Re: Liability
The banks and creditcard providers must be bearing a fair whack of the cost of this where they're the ones required by law to reimburse consumers.
Nope. Not how credit cards are wired, it goes like this: Credit card providers do not pay out any money they don't have and even then only after 3-4 months after the transactions were made.
A fraudulent transaction is therefore 'just' cancelled, sticking the merchant, who accepted the transaction with the losses - on top of the 3% service charge. Debit cards, OTOH, transfer the money directly so only Swedish* and straight-up idiots use debit cards on the Internet or while travelling!
The credit card provider simply runs a ledger recording the credit card transactions, at this stage presumably all authorised by the cardholder.
At the end of 'month 01', the credit card provider presents the ledger from 'month-00' to the cardholder.
Cardholder approves the ledger by paying it in part or full OR cardholder rejects transactions that cardholder claims are fraudulent. Cardholder has almost one month to pay the credit card provider.
The credit card provider now goes to the merchant accounts from where the fraudulent transactions were created and requests that the merchant proves that those transactions were correctly authorised by the actual cardholder. If the merchant cannot convince the credit card provider that the transactions are genuine and made by the cardholder, the credit card provider will remove that entry from the ledger and bump a 'fraud-metrics' against the merchant. If that metric goes high enough the merchant will lose access to credit card transaction clearing - for almost ALL cards, globally, because there exists a global credit card issuer cartel against scam-prone merchants.
Now, at 'month-03', the credit card provider has got the money for 'month-01' from the cardholder and at the end of 'month-03', they run down the ledger now containing only valid transactions and transfer the funds to the merchants.

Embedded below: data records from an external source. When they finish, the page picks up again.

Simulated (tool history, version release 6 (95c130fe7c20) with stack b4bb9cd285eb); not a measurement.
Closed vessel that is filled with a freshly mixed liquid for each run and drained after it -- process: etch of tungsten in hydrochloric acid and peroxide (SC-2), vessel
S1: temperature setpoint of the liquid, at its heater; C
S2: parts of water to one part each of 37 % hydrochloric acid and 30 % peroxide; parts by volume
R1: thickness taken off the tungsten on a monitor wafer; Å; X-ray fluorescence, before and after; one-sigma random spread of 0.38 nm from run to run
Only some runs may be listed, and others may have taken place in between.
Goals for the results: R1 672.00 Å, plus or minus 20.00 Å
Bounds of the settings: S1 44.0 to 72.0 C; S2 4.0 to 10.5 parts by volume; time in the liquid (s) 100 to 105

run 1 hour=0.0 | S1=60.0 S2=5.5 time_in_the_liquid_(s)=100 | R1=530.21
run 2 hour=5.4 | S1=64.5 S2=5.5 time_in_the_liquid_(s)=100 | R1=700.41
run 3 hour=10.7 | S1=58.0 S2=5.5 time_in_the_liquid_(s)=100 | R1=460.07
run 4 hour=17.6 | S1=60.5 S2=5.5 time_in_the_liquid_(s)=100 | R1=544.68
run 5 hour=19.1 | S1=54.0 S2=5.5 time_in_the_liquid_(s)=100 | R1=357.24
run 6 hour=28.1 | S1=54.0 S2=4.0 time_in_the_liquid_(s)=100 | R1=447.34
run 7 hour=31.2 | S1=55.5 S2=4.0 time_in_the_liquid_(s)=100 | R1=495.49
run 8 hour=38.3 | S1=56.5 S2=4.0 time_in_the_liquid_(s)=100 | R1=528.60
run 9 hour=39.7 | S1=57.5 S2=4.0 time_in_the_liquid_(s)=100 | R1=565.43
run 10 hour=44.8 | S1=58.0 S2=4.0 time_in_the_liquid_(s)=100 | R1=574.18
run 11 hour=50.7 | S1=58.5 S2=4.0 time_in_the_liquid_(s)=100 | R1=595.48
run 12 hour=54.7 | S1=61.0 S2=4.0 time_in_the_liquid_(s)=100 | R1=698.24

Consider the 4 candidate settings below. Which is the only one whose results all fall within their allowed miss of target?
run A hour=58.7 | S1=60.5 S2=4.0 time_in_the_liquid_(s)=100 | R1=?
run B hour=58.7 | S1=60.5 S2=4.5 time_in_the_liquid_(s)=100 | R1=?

I.O.W: Amazon will be stuck with the fraudulent charges. Too many of those and/or too much lip about not eating their losses willingly and they can lose their credit card facilities, temporarily or permanently.
*)
The Swedish banks for some obscure reason only offers 'Debit Cards linked to an account with an overdraft facility' marketed as 'Credit Cards' to the unsuspecting upcoming victims of credit card fraud. This of course causing an unpleasant discussion between the bank where the overdrawn account resides and cardholder on who gets to eat the loss.